In their place are less obtrusive tones of pale cream, buttermilk yellow and the Berylware crockery green, while a painted stepped design used to highlight features like chimney breasts is copied from a period decorating manual.
Anthony scoured car boot sales for light fittings, clocks, ornaments, side tables, books and pictures, while the mirror above the lounge fireplace was rescued from a skip.
Original panelled doors, with their handles and coat hooks all remain, but the old aluminum-framed windows, with only 2mm thick glass, have been replaced with white UPCV.
Bathroom walls are covered with three types of white tiles, lest it should look too new. The suite is white, too, with a black and white chequered floor, which replaced three carpet layers and three more of lino.
And although there's now a central heating system, Anthony often uses the open tiled fireplaces in the lounge and main bedroom.
Easily the most modern room in the house is the kitchen, where the cupboards are painted Berylware green, while the distinct crockery itself is neatly stacked on a high shelf.
In pride of place in the centre of the room is a highly polished, 1960s walnut-topped table that once belonged to Anthony's grandmother.
The bigger, chunkier dining room table has also been passed down through the family, and Anthony can remember it in the "best" room where he grew up, at The Lamb pub in Mangotsfield.
"Just after the war it was desirable to have a best room, and that is what I have tried to create here," he says.
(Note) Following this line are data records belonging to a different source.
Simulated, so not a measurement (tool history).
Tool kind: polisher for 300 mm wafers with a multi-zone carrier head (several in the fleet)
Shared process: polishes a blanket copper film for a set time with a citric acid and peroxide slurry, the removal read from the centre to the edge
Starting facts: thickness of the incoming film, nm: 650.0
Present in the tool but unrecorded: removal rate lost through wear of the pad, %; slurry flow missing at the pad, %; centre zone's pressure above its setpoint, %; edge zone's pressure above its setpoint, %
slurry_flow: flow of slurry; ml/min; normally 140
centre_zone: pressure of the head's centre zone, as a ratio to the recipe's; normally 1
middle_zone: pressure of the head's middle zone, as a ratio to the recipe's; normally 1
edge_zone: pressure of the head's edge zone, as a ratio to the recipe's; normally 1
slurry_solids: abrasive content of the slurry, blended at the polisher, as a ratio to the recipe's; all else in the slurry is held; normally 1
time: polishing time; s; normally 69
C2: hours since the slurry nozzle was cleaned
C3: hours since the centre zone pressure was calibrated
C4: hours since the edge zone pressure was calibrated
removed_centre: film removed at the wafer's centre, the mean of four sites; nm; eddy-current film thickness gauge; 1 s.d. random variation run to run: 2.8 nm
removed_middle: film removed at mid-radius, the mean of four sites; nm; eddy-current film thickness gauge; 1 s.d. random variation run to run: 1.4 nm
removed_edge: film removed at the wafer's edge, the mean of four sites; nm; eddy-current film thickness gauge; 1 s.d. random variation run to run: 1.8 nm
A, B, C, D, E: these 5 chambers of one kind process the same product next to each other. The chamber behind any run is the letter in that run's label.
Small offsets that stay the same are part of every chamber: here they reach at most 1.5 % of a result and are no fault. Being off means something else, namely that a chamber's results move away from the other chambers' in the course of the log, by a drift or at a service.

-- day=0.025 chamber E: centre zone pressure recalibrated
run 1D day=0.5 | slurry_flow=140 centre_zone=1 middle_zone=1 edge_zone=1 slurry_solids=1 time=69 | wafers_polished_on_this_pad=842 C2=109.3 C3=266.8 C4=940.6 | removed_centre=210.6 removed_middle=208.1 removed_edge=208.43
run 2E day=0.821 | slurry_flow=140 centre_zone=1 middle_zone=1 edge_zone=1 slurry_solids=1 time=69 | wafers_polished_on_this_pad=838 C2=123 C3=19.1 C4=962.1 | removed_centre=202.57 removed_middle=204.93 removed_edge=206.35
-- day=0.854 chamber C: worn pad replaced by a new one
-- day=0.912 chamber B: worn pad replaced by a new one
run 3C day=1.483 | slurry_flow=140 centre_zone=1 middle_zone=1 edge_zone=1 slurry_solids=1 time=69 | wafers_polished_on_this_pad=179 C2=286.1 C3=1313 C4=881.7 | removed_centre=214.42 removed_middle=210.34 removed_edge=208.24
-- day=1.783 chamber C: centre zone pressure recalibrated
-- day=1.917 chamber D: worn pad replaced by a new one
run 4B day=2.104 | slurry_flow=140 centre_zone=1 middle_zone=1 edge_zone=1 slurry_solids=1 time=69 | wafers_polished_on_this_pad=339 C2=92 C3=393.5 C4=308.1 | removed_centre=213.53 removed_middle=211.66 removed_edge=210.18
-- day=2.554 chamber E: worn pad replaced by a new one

In one corner is a glass-fronted display cabinet and the window sill is crammed with glass bottles dug up on an old dump. With so many ornaments everywhere in this ultra-tidy pad, I find myself thinking that Anthony is either a domestic god (there's not a spec of dust) or else he has a meticulous cleaner!
He is passionate when it comes to attention to detail, which continues outside, where he made an ornate wooden side gate typical of the age of the house. Outside the back door is a lawn surrounded by flowers in beds and pots and two metal posts which would have once held gas lamps, but now support a washing line.
Beyond a hedge, which cuts the garden in two, is a vegetable patch, from where there is a good view of the chimney stack, which Anthony repointed himself and completed with a true-to-the-period "pot".
It's clear that Anthony has put his heart, his soul and his considerable knowledge to work here, and there's no doubt that his next home will receive the same treatment, born out of a life-long love of buildings
He says: "I thought about being an architect, but I was always obsessed with the history of buildings and I wondered whether I wanted to design buildings or to work on existing ones. I chose the latter.
"I will miss this house but I am ready for a new project."